By Katy Turnbull on February 9th, 2010 in Featured Story, Metro/State, News
Wearing torn sheets, ripped T-shirts and bandages covered in fake blood, students, faculty and other local cyclists participating in the Bandaged Bike Ride, will meet at the steps of Gorgas Library at 3 p.m. Friday and ride their bicycles as a group to the Tuscaloosa City Hall.
The ride, hosted by the group, I Bike Tuscaloosa, will aim to create public awareness of bicycle safety issues on Tuscaloosa streets and shed light on the severe injuries that can occur when cyclists and motorists share a tense relationship on the road, according to Allison Millham, a book arts graduate student at UA and one of the organizers of the ride.
Millham expects about 30 to 40 people to participate in the ride, including volunteers who will ride in memory of the three cyclists who were killed in traffic accidents in Tuscaloosa over the last five years.
“Almost everyone that I know has been hit or knows somebody that has been hit, Millham said. “No one on a bike wants to get hit and no driver wants to hit someone on a bike. If the city accommodates for bikes on the streets with bike lanes, with signage, and with education, I think that both bikes and cars will feel more comfortable and safer on the roads.”
Once cyclists in the Bandaged Bike Ride reach city hall, some of the ride’s organizers will delivers speeches, hold discussions and pass out information packets about bicycle related information and issues, according to Millham.
“We see that the city and the University are thinking a lot more seriously about making improvements, but I just think that it needs to be upped a lot on the priority list and that there should be changes made sooner than later,” Millham said. “I think that it’s important that the city and the University and the community know that this is a positive event and we are trying to bring about positive change. We are not trying to criticize anyone, just help things move in the right direction.”
Heather Hill, an economic development planner for the city of Tuscaloosa, said that the Tuscaloosa City Council recently approved plans to submit an application to have Tuscaloosa designated as a Bicycle Friendly Community by the League of American Bicyclists, which will review several different aspects of the city’s bicycle safety laws and practices.
Hill said that city officials have been working with Tuscaloosa’s Park and Recreation Authority, the Druid City Bicycle Club, civil engineers and local bicycle advocates like Millham to help prepare Tuscaloosa for the application.

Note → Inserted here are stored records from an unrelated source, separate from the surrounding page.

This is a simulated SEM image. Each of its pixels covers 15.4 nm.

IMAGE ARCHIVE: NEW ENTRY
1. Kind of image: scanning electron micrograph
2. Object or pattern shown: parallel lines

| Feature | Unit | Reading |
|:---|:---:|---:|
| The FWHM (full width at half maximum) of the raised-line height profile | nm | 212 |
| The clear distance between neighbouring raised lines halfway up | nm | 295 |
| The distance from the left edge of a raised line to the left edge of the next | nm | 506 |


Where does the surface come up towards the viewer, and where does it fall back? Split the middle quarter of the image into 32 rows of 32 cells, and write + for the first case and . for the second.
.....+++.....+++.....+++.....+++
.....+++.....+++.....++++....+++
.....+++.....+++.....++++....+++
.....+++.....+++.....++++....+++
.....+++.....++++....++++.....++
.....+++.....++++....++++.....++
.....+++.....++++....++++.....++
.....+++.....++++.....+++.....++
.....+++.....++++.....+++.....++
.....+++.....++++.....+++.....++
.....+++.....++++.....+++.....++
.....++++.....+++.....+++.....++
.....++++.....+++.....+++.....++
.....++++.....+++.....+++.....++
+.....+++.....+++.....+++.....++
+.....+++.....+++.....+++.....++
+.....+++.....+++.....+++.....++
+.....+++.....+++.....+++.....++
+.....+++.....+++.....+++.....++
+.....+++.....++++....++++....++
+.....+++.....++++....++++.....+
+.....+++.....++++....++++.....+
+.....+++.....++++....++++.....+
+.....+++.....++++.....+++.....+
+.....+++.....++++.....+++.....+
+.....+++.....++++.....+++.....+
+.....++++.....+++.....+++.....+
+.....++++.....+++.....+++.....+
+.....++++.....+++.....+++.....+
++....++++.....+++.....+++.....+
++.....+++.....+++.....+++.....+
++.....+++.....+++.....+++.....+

“It is an intensive audit that covers five different areas of a city’s bicycle friendliness, not just bicycle routes, so it should give a full picture of how well the community is suited for bikers,” Hill said. “It will help us learn what we can do to improve. It will also show us our strengths, what we are doing well, and what we could just a little bit better.”
Adam Weinstein created a Facebook page for the group I Bike Tuscaloosa, where students and other Tuscaloosa cyclists can not only learn more about Friday’s event, but also share safe bike routes around campus and town.
Weinstein stated that the group’s main objective is to look for ways to make riding a bike in Tuscaloosa safer, and that while he is glad that the city council may be making small movements, he wishes that city officials, like police officers, would be more helpful.
“When my friend was hit by a car on her bike, the officer said, ‘accidents happen’,” Weinstein said.